Wednesday, 3 December 2014

Weetzie Bat by Francesca Lia Block

This could be a book about cheap cheese and bean burritos, slinkster dogs, lanky lizards and rubber chickens ... Or strawberry sundaes with marshmallow toppings, surfing, stage-diving and sleeping on the beach ... It could even be a book about magic. But what it's definitely about is Weetzie Bat, her best friend Dirk and their search across L.A. for the most dangerous angel of all ... true love.
Amazon description

A number of people had recommended this book to me, so I thought I really ought to read and review it. Francesca Lia Block, it seems, has many fans. But this 56-year old British woman hadn't heard of her or of her character Weetzie Bat. I think the clue to my ignorance is to be found in the words "56-year" and "British". This American young adult novel was published in 1989.  The book hasn't really taken off in the UK as it has in the States - 12 reviews on Amazon UK compared to 139 on Looking at those reviews it is obvious that Weetzie Bat divides readers into lovers or haters.  I found myself not falling into either camp.

The book's central character, a hip LA girl (of undefined age), bunks off school with the coolest guy around Dirk.  When Dirk's grandmother Fifi leaves Weetzie Bat a golden thing, Weetzie rubs it and the magic begins:

Weetzie could see him--it was a man, a little man in a turban, with a jewel in his nose, harem pants, and curly-toed slippers.
"Lanky Lizards!" Weetzie exclaimed.
"Greetings," said the man in an odd voice, a rich, dark purr.
"Oh, shit!" Weetzie said.
"I beg your pardon? Is that your wish?” 

Yes, it's a genie. And he grants her three wishes mostly

There is a lot of the fairytale about the book. Thanks to the genie, Weetzie Bat and her unconventional family of Dirk, Dirk's boyfriend Duck, My Secret Lover Man Weetzie's boyfriend, her pet Slinkster Dog and his girlfriend Go-Go Girl, all live in a house they were left by Fifi happily ever after. 

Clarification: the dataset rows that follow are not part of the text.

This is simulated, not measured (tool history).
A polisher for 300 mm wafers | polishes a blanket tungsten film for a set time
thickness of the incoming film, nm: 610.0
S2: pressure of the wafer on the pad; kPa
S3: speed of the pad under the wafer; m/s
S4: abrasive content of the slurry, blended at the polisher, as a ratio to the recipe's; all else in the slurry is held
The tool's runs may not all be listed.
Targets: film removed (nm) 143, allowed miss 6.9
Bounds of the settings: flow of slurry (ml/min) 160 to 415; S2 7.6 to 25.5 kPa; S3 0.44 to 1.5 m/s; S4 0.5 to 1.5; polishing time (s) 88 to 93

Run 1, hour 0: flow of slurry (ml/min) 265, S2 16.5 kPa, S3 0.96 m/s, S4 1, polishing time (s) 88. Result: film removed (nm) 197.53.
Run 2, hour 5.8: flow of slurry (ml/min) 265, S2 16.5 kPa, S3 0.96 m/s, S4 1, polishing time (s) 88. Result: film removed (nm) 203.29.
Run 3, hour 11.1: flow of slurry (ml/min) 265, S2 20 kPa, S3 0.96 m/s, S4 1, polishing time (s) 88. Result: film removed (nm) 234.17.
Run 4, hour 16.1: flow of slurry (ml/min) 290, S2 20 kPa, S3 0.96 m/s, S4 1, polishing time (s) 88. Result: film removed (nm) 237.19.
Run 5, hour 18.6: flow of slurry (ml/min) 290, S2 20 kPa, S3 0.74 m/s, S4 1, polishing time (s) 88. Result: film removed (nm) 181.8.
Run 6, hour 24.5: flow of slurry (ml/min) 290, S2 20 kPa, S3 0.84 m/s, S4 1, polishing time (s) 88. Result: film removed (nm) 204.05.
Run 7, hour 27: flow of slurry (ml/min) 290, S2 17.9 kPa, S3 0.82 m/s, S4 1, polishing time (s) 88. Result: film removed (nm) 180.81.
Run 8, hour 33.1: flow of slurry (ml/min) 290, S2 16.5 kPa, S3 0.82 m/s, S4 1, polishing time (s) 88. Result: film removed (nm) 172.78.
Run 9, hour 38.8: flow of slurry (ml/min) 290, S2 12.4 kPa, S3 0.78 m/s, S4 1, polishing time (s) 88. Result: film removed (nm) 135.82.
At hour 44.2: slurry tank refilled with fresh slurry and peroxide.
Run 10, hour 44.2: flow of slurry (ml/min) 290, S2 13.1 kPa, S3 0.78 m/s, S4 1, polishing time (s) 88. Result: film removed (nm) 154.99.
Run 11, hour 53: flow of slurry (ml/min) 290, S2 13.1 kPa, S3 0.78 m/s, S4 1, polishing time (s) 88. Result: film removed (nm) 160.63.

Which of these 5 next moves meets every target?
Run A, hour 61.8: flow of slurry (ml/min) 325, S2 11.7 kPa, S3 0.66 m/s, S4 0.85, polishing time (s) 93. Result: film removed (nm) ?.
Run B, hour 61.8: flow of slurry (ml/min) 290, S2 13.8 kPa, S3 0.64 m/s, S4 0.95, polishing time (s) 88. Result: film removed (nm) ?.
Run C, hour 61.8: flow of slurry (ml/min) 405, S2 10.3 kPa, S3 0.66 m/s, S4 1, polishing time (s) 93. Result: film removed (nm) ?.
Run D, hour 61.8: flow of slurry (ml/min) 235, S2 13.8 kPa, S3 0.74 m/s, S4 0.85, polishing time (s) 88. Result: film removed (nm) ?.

But the second half of the story questions what "happily ever after" actually means. Into Weetzie's pink, hippy, glittery world comes death and the threat of it. The death is that of Weetzie's father and the threat is in the form of AIDs.  I applaud the author's decision to include such issues in a YA book. They aren't confronted in a way that shocks. Nor is there a link made between irresponsible sexual behaviour and its consequences. When My Secret Lover Man says he doesn't want a baby, Weetzie decides to have a child with Duck and Dirk. She gets away with it and the baby joins the extended family. I don't know what to make of this. I suppose it's fairytale meeting reality. Isn't that a definition of magic realism? What is happily ever after in magic realism?

Maybe I am just too old. Maybe I am applying adult expectations to a YA book.  I am sure there are many girls who identify with the kooky Weetzie. I never was that girl. I was too bookish. My Britishness probably puts up a load of barriers too - a lot of the references and even words pass me by. And yet the imagery is at times wonderfully poetic. Take this about Charlie's death:
Charlie was dreaming of a giant poppy like a bed. He had taken some pills and this time he did not wake up from his dream.

I am sure (indeed I know from the reviews) that this book has had a huge impact on some of its young readers.  In the end I guess I am the wrong person to review it.